Under fire: Indonesia’s active volcanoes are a playground for danger and adventure
INDONESIA lies on the Pacific rim of fire which can unfortunately mean earthquakes, tsunamis and eruptions. But it also means the landscape is rich in plant life and the stunning vistas offer plenty of chances for exploration.
Indonesia has more active volcanoes than any other country, and some, like Merapi, are probably cemented into everyone’s consciousness for their recent eruptions. However, paying attention to local advice and recent events should steer you from any trouble.
Here’s a look at different ways you can explore some of Indonesia’s volcanoes.
Gunung Merapi, Java
Aptly named, the Fire Mountain, is one of the most active in Indonesia and has erupted regularly in the last few years, the last in 2010. When it’s not raining down lava rivers and ash, it’s a stunning drive to viewpoints near the mountain which offer fantastic views down to Yogyakarta city nearby.
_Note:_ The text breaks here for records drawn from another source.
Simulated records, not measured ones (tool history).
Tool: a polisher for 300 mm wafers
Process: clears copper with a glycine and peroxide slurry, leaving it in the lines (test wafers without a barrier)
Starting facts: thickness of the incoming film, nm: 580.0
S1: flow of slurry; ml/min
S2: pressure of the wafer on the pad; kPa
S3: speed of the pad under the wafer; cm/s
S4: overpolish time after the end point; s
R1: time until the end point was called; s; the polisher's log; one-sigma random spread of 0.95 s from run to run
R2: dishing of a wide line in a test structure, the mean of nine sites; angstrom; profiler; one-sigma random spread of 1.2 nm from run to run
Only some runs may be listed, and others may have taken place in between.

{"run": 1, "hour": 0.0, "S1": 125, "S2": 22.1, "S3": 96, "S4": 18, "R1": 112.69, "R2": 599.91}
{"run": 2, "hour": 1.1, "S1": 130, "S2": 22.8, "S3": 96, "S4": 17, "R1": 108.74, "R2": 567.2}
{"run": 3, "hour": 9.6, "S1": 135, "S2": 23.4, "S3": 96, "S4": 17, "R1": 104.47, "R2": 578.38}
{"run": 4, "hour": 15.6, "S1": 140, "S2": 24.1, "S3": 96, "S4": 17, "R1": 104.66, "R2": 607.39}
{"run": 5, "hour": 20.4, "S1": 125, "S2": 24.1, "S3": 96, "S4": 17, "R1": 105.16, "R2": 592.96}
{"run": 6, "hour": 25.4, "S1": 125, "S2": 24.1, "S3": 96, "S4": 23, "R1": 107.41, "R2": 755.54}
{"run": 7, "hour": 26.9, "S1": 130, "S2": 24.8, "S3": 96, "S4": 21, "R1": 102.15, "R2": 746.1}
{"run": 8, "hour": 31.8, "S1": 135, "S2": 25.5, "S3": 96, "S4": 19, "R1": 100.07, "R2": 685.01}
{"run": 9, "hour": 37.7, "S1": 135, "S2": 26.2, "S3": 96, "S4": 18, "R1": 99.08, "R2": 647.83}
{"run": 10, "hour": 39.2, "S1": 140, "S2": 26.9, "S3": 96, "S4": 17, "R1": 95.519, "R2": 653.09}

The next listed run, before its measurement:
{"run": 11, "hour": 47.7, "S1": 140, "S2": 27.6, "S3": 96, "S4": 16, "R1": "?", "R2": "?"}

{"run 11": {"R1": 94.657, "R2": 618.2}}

It’s possible to get a taxi to take you to the mountain or ride a scooter. There are guides available in Selo to take you up to the crater, but it can be attempted without them. It’s about a three-hour climb and many people start out very early in the morning to make it for sunrise.
It gets very hot here so you’re best to make it an early start whatever you do. Always heed local advice about this mountain.
Krakatoa Volcano, Sunda Strait
This volcano lies between Sumatra and Java and is legendary in Indonesia for its eruption in 1883 that killed about 40,000 people and produced a tsunami 30m high that hit 295 villages. Heaven forbid it should erupt again, although in 2011 it did get active and thousands were evacuated from nearby.
It also erupted in 2009 and 2010 and is currently considered very dangerous to climb. It is possible to get to the first level but permits are needed beyond that.
Possibly one of the best ways to get a good view of its smoking crater is by boat. A lot of tours include snorkeling, swimming and sunbathing, making it an excellent itinerary in any case.
Gunung Sibayak, Berastagi, Sumatra
There can’t be many places on earth where you get to hike through lush forest to a volcanic crater and then soak in a hot spring pool afterwards. But that’s Sibayak in a nutshell. It’s not without it’s challenges though.
You can take the road out of Berastagi and the easy way up if you like, or start from Puncak Rijaya and trek through the jungle to the top. But you’ll need a guide as the route is overgrown and poorly marked at times.
You should also take wet weather gear as it rains a lot. Even if you battle leeches, rain and mud to get to the top, you’re treated with incredible views from the top of the smoking vents below. The ideal way to finish it off is to trek down to the thermal pools at the bottom and sink into the warm waters.
Lake Toba, Sumatra
The caldera was formed here by an eruption thousands of years ago and there has been no seismic activity on the lake for a long time. This means it’s possibly one of the safest of Indonesia’s volcanoes to visit, or former volcano if you will.
The beautiful lake that has formed in the caldera is stunningly scenic and boasts fishing villages on its edges, wonderful local food, and biking opportunities if you plan to explore. There are some hot springs on the northern end of the lake if you are inspired enough to journey there.
Gunung Batur, Bali
Along with the larger Agung volcano, Batur dominates much of the northern landscapes of Bali and can be seen from a long distance rising 700m above much of the landscape.
The summit is 1700m above sea level and there are three trekking routes up to the greater caldera area. All must be done with an authorized guide and usually involves an early pre-dawn start as it’s a long trek and can get hot when the sun gets up.
Those who take it on are treated to stunning views of the island including Gunung Agung. If you’re not interested in climbing the mountain you can get great views of it on the northern coast and drive for a good portion around the base.